By Dr. Ken Woo
MK: This post is from Dr. Ken Woo. Ken is a Calvin scholar who teaches history at Pittsburgh Theological Seminary. Ken is an ordained minister, affiliated with the RCA. He and his family attend City Reformed. I had the privilege of talking with Ken about the influence of Calvin’s refugee experience on his own writing. Ken was gracious to write this post as a contribution to the blog. During this final week we are considering how we may be called to respond to things discussed in this blog. In this post, Ken draws from the experience of John Calvin to show that his refugee experience produced deep theological reflections. This is something that we should all seek to emulate.
“Earnest believers don’t always get what they want, but rather experience all kinds of pain because they left their country. Let such people be consoled with a single thought: ‘Nevertheless, we are still in the house of God.’”
Readers of this blog might be surprised to learn that these words of comfort for immigrants and refugees, so timely in our present context, were spoken nearly five hundred years ago by none other than John Calvin (1509-1564). In this 1549 sermon on Psalm 27, the Genevan reformer held forth the importance of gathering to receive spiritual provision available only through the church’s ministry of preaching and sacraments, even if this means leaving places where such worship according to God’s design is not possible. Evangelicals across Europe made this choice, fleeing harassment and even the threat of death for their faith commitments. Many sought refuge in Calvin’s Geneva. Some came with their families. Others left family behind, along with property, livelihood, and social standing. A good number came from Calvin’s native France. These included the wealthy, who quickly transformed Geneva’s social elite. A significant group also came in poverty, representing a different kind of burden for their new city. Calvin’s congregation was mixed, comprised of native Genevans and an expanding throng of outsiders whose presence was not always welcome. He addressed Christians experiencing a sense of loss and displacement as the result of persecution, as well as those whose lives had been disrupted by the mass influx of foreigners. Nobody felt at home. As their pastor, Calvin offered this shared consolation: Our true belonging is with Christ, who nurtures us during our lifelong pilgrimage through a world in which we reside as perpetual strangers and aliens. Gathering as a community of sojourners, the church in worship enters the “house of God” in exile, a foretaste of home for weary pilgrims.

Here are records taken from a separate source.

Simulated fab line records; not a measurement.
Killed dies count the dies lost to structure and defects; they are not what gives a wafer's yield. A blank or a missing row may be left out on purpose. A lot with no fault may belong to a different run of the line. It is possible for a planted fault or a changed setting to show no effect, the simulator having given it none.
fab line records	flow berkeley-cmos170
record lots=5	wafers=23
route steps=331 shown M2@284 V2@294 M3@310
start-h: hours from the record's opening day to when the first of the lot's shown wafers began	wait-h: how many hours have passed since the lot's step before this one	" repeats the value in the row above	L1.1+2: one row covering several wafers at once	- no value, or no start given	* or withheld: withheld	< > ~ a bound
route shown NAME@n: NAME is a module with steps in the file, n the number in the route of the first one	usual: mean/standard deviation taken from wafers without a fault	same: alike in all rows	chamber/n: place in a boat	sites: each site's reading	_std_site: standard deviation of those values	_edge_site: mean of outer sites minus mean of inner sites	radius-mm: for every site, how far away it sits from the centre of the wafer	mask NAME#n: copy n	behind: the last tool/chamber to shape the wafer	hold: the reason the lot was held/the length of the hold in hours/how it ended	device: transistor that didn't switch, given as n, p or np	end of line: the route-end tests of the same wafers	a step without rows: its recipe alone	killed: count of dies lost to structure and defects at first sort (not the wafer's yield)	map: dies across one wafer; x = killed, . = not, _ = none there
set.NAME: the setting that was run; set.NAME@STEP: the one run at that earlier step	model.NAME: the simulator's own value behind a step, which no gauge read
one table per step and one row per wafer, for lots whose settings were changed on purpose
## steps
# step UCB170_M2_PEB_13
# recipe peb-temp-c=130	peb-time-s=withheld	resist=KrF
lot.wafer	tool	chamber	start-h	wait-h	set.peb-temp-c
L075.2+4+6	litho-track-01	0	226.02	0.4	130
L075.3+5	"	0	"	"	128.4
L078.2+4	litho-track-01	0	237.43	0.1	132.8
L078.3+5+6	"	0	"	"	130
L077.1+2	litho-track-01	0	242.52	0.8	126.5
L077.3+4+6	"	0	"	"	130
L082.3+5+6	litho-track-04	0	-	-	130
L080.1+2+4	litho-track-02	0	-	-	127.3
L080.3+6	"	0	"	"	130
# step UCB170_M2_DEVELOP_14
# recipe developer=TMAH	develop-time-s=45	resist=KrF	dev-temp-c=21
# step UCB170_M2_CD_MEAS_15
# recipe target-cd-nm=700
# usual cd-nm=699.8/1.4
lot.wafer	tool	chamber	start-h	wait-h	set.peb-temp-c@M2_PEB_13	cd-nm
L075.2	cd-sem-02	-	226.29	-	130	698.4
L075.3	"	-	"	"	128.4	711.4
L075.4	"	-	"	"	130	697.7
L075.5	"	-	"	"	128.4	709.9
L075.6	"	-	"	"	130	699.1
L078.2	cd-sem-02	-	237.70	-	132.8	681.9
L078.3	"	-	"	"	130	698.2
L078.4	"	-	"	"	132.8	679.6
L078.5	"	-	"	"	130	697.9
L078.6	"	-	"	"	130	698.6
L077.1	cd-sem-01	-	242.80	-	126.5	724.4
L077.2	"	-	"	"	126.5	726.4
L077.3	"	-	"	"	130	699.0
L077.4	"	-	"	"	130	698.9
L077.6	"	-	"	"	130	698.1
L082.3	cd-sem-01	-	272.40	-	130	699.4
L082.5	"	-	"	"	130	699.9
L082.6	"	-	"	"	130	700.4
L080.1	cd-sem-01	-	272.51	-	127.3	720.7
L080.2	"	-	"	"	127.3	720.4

Calvin’s message was personal. He lived most of his adult life as a religious refugee, having left France for good in 1536 after embracing the Protestant faith considered heresy in his Catholic homeland. The Frenchman’s tenure in Geneva was an uneasy relationship for both. City officials banished him for three years over differences regarding church discipline and sacraments. Calvin clashed frequently with powerful members of the city’s native families who did not appreciate his reforms. That many of Geneva’s pastors were exiles from France did not assuage tensions. Calvin and his colleagues epitomized how foreigners were threatening old ways of life. Though he would gain increasing acceptance and influence over nearly three decades, one wonders if Calvin ever truly felt at home in a city that did not award him citizenship until 1559, just five years before his death. The reformer pastored immigrants and refugees as a fellow exile.
The Reformation scholar Heiko Oberman has suggested that Calvin’s theology was influenced by his situation as a religious refugee writing for refugee communities across Europe shaped by persecution and flight. Read in light of this context, Calvin’s familiar reflections on topics such as divine providence and election, the church, and the Lord’s Supper exhibit dimensions easily overlooked. To pilgrims who often feel only the sting of displacement, the reformer supplies a robust account of the Christian’s lasting home. Word and sacrament are manna in the wilderness, extended to the spiritually hungry through the church’s ministry. In such means of grace, God “has ordained a way for us, though still far off, to come near to him” (Calvin, Institutes, I.4.1). Regardless of their present circumstances, the gospel invites believers into a deeper sense of belonging and hope in union with Christ: “Nevertheless, we are still in the house of God.”
2017 marks the 500th anniversary of Martin Luther’s Ninety-Five Theses, widely associated with the beginning of the Reformation. As the church considers the complexities of welcoming immigrants, refugees, and political exiles today, Calvin could become a valuable conversation partner from another era rife with religious violence and mass migration. Oberman observes, “The fast-food of the neo-Calvinist Geneva-burger could not have met the needs of Calvin’s contemporaries and fellow-trekkers nor could it have provided the power for Calvin’s movement to survive to our own day” (John Calvin and the Reformation of the Refugees, 2009). Have we risked a distorted view of Calvin’s theology detached from the realities that informed it? Reading Calvin with his original context in mind may open connections between his situation and ours that are both surprising and fruitful. Good places to begin include the following resources.
- Calvin’s autobiographical preface to his 1557 commentary on the Psalms.
- Portions of Book Four of Calvin’s Institutes that deal specifically with the church as nurturing “mother” (ch. 1) and the Lord’s Supper (ch. 17) as part of God’s design to nurture his children. Also the Short Treatise on Lord’s Supper (1540).
- The collection of sermons published recently under the title Faith Unfeigned (translated by Robert White; Banner of Truth, 2010).
- John Calvin: Writings on Pastoral Piety (edited by Elsie Anne McKee; Paulist Press, 2001) provides a further glimpse into Calvin’s pastoral ministry in its original context.
- Bruce Gordon’s Calvin (Yale, 2009) is excellent biography that captures how Calvin’s thought was shaped by realities in which he was embedded, including his status as a refugee. Another, shorter biography, that tells Calvin’s story with a focus on his own words is John Calvin: A Pilgrim’s Life by Herman Selderhuis (IVP, 2011).